Case ID: wash_123/html/0531-01.html
Source: Caselaw Access Project
Author: {"author": "Mackintosh, J.", "license": "Public Domain", "url": "https://static.case.law/"}
Date Created: 2024-08-24T03:29:51.129683

[No. 17506.
    Department One.
    February 10, 1923.]
    
      In the Matter of the Estate of William C. Wheeler, Deceased. The State of Washington, on the Relation of L. L. Thompson, Attorney General, Appellant, v. Sarah E. Wheeler, et al., Respondents.
    
    Husband and Wife (60) — Community Property — Presumption as to Property Acquired After Marriage — Evidence—Sufficiency. A widow’s indefinite evidence that certificates of stock, issued in her name, had been given to her twelve years before her husband’s death, and that there was an understanding in the family that it was her separate property, held insufficient to overcome the presumption that it was community property.
    Appeal from a judgment of the superior court for Pierce county, Card, J., entered February 14, 1922, upon findings in favor of the defendants, in proceedings to subject property to the state inheritance tax, tried to the court.
    Reversed.
    
      The Attorney General and Geo. G. Hannan, Assistant, for appellant.
    
      Anthony M. Arntson, for respondents.
    
      
       Reported in 212 Pac. 1043.
    
   Mackintosh, J.

The question for determination in this action is whether shares of the capital stock of the Wheeler-Osgood Company, a corporation, standing in the name of the respondent Sarah E. Wheeler, are her separate property or are the property of the community existing prior to the death of her husband, William C. Wheeler. The state is claiming the property is of the latter nature, and therefore subject to an inheritance tax.
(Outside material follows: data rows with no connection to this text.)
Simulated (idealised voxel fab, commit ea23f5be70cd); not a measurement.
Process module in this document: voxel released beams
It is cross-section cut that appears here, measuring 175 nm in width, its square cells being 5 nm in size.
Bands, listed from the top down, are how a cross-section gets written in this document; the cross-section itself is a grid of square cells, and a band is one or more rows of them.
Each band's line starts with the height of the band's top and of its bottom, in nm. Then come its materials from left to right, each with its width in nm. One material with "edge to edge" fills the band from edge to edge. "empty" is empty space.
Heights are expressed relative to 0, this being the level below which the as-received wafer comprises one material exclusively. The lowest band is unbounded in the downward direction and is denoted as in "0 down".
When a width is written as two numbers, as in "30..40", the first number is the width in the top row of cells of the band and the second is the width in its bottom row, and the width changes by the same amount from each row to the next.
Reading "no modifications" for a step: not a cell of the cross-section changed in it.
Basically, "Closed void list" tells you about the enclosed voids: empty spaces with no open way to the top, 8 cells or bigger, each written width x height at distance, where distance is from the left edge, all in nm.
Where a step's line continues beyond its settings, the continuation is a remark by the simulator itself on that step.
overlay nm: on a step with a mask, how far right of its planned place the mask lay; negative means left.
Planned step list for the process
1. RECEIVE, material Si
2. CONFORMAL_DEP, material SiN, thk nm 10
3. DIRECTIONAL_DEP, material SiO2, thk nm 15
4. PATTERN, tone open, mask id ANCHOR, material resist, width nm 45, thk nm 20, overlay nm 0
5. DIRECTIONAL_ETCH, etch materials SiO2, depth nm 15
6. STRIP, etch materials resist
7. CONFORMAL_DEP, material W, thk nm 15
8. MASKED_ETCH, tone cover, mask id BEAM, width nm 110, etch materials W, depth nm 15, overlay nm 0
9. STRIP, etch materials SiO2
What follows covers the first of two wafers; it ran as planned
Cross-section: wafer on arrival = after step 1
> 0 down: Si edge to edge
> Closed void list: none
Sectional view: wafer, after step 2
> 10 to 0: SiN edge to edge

The testimony shows that this personal property was acquired by the "Wheelers after their marriage, and is therefore presumptively community property. To overcome this presumption, Mrs. "Wheeler introduced testimony that the certificates of stock were issued in her name some twelve years before her husband’s death, and had been registered and recorded by the corporation as her stock and had been delivered to her, and that she had given her husband proxies to vote it. The testimony further shows — but meagerly — that there was an understanding in the family that the stock was hers individually. The testimony going to confirm Mrs. Wheeler’s separate ownership of this stock is very indefinite and, to our minds, does not overcome the presumption of its community character.

For that reason the judgment of the lower court is reversed and the stock determined to be community property.

Main, C. J., Bridges, Holcomb, and Mitchell, JJ, concur.